It hardly matters whether it's a lover, a friend, or a blind date. Getting stood up sucks no matter how you look at it. And I can't think of any real valid excuse that would ever justify it (unless an emergency or something, though I'd think I'd be told about that eventually...).
I've had my fair share of the "fade-outs." You know the thing where a person responds to you less and less until they're no more. I've dealt with a few flakes too. I feel like being flaked out on differs from being stood up. Flakes don't ever really confirm plans. They kind of skate around the whole idea and when the proposed time comes, they're nowhere to be found or they tell you, "Hey I can't go because work tomorrow."
No, standing a person up comes after confirming plans with someone. After saying, "Yes, I will be there. I will see you at this time at this place. We will do this together."
That I've only had happen a couple times. Once by the last guy I dated. He was supposed to join me at a dance, though I never heard from him. To his credit, my phone was malfunctioning. I wasn't receiving texts, though I could send them perfectly. I chalk it up to miscommunication and hormones for the little dispute we had later once my phone was fully functioning.

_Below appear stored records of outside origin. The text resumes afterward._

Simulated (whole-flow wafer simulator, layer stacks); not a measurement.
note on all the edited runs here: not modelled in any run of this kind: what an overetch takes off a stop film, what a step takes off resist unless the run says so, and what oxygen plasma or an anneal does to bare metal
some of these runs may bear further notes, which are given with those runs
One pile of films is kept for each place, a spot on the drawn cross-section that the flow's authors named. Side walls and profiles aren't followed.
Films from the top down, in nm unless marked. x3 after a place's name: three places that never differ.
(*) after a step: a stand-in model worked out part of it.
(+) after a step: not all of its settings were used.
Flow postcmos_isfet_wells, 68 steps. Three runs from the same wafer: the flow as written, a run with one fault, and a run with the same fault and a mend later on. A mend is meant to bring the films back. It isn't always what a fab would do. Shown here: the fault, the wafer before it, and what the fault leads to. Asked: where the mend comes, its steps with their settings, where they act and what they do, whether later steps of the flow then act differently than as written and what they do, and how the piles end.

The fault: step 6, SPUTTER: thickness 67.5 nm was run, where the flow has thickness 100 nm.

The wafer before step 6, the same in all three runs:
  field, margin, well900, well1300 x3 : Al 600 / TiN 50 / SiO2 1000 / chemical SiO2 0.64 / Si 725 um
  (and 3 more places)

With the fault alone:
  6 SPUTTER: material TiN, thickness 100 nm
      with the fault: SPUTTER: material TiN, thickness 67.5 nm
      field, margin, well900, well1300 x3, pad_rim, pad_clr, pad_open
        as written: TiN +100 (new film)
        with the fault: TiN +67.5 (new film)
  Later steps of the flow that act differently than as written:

My ex stood me up once and blatantly. Granted, we were going through a rough patch at the time but we had been dating for nearly seven months by then. I had asked him over for dinner one night and spent the day cleaning, going grocery shopping to get the ingredients, etc. Dinner time rolls around and I haven't heard a word. I start to make the meal, thinking he may show up a little later. Nope. There I was with two steaks and a bottle of wine for one.
When I asked him about it later that night, he skated around an apology. He knew we had plans and that he "dropped the ball on this one." His excuse was that he was too lazy. Someone needed to "light a fire under his ass" because he wasn't feeling like anything that night. Well, thanks for the leftovers.
Have you ever been stood up? How did you deal with it?
Comments (19)
That's the saddest pictures ever @_@, and I'm sorry your ex was a git. "Too lazy?" To what? Go visit his gf? That's about the worst excuse I've ever heard.
I got stood up once, and it actually turned out to be a great night. She wasn't my gf though.
I figure if it happens again, oh well sure it'll suck at the time, but, that person obviously didn't have enough tact or personality to further a relationship with, so she actually did me a favor by not showing up.
standing me up is probably the best way to get on my shit list. and standing me up when you've made me wait for you to eat is *definitely* the best way to put me in a shitty mood. i won't go past a second date with a girl unless i know she's capable of keeping plans she makes (i have methods of determining this). i put up with it once during grad school and swore i never would again.
I once had a bf who sent me an "oh hey, is today 1 year? fuck! i should have planned something, now i have too much work!" text. we are no longer together.
i think things can happen; i've been canceled on, and i've had to cancel things, but there has always been 6 hrs. notice or so, never just vacant lonely space, though i must say, it's better to be stood up while you have steak and wine than while you do not.... still sucks though, sorry girl!
I've never been stood up. I've had dates have something come up and they are no longer able to make it, but I've never been somewhere waiting and have them just never show up or try to contact me. Depending on the situation, that would definitely be the last time I would try to hang out with that person though. Well, if it was a date I'd end things, but if it was one of my good friends and they really just forgot or fell asleep or whatever, I'd probably just let it slide.
The last guy I talked to on a dating site was a flake.
Its never happened to me. But most of the guys I went out with were losers who literally NEVER took me out so I guess I've never had that opportunity. (Me and my current boyfriend go out quite a bit). But I had a friend who would do that to me a few times. Doesn't really matter who it is, Im sure it sucks to be stood up by anyone.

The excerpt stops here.